About the Commissioned Artist

Finn Nichol is a recent graduate of the Sculpture & Combined Media Department of Limerick School of Art and Design, where he was awarded LSAD student of the year. He's participated in a number of group exhibitions nationally, including the RDS Visual Art Awards 2021at the RHA Gallery, Dublin, in which he won the prestigious Taylor Art Prize. Nichol’s exhibition history also includes two solo screenings, and he's had work shown in Aberdeen, Barcelona and Tokyo. 

 

Nichol’s practice is a mutli-disciplinary inquiry into storytelling which appraises the absurdity of life in the Anthropocene. Ideas from Surrealism and the Theatre of the Absurd are brandished to negotiate meaning in a time defined by mass extinctions and man-made climate change. He seeks to construct an alternate set of images for understanding and engaging with such existential ideas. 

 

The work is characterized by cross disciplinary pollination. Sound, animation, painting and sculpture form visions of gothic psychedelia in highly detailed videos while, in mimicry of how stories reoccur across forms in folklore, ideas migrate across songs, illustrations and live performances.

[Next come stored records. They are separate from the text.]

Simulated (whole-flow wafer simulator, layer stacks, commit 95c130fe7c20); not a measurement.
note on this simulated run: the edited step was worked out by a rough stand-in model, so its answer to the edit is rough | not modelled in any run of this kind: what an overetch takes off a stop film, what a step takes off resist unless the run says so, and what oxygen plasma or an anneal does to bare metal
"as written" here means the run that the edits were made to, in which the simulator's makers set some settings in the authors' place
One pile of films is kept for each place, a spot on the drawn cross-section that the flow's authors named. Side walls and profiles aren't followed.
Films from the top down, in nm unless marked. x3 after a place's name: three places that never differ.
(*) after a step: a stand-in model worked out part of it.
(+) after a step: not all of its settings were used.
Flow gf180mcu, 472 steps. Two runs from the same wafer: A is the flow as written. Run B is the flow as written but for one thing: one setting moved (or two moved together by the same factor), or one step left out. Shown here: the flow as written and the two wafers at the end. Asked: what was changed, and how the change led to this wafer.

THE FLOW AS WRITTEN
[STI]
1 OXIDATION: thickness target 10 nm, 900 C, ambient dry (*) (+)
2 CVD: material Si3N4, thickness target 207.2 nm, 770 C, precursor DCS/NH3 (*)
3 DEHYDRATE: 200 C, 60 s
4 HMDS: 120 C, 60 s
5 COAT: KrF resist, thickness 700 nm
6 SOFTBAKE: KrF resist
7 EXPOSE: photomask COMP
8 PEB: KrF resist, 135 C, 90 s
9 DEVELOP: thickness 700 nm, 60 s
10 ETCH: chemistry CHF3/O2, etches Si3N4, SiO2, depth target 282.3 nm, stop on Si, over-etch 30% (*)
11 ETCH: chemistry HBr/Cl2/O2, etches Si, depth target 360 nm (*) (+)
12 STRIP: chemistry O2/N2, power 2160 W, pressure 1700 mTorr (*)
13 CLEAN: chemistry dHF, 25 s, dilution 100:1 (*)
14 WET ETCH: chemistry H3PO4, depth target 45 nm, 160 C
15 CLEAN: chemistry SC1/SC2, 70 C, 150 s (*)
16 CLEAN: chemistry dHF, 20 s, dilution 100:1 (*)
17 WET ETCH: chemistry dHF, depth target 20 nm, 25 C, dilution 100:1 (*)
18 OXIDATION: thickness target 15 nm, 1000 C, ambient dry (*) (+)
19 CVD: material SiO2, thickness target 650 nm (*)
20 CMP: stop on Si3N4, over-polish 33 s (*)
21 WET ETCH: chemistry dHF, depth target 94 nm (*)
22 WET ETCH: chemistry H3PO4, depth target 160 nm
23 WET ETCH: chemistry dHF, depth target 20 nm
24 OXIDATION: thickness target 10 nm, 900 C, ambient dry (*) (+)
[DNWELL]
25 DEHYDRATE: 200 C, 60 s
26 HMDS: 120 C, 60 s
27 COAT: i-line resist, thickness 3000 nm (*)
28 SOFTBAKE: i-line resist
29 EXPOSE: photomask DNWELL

For the Kinship Art Project at Tramore Valley Park, Finn was commissioned to create an animated short film “Still Life’. Finn explains, “In Still Life, the objects encased beneath the earth of Tramore Valley Park become a leaping point to explore the ecological fallout of consumer capitalism.

 

Climate change is difficult to visualise- encompassing a vast network of complex, relationships between humans and objects. The work compresses these relationships, clarifying them”. 

 

Still Life will receive its world premiere screening this Autumn 2022 (screening details to be announced)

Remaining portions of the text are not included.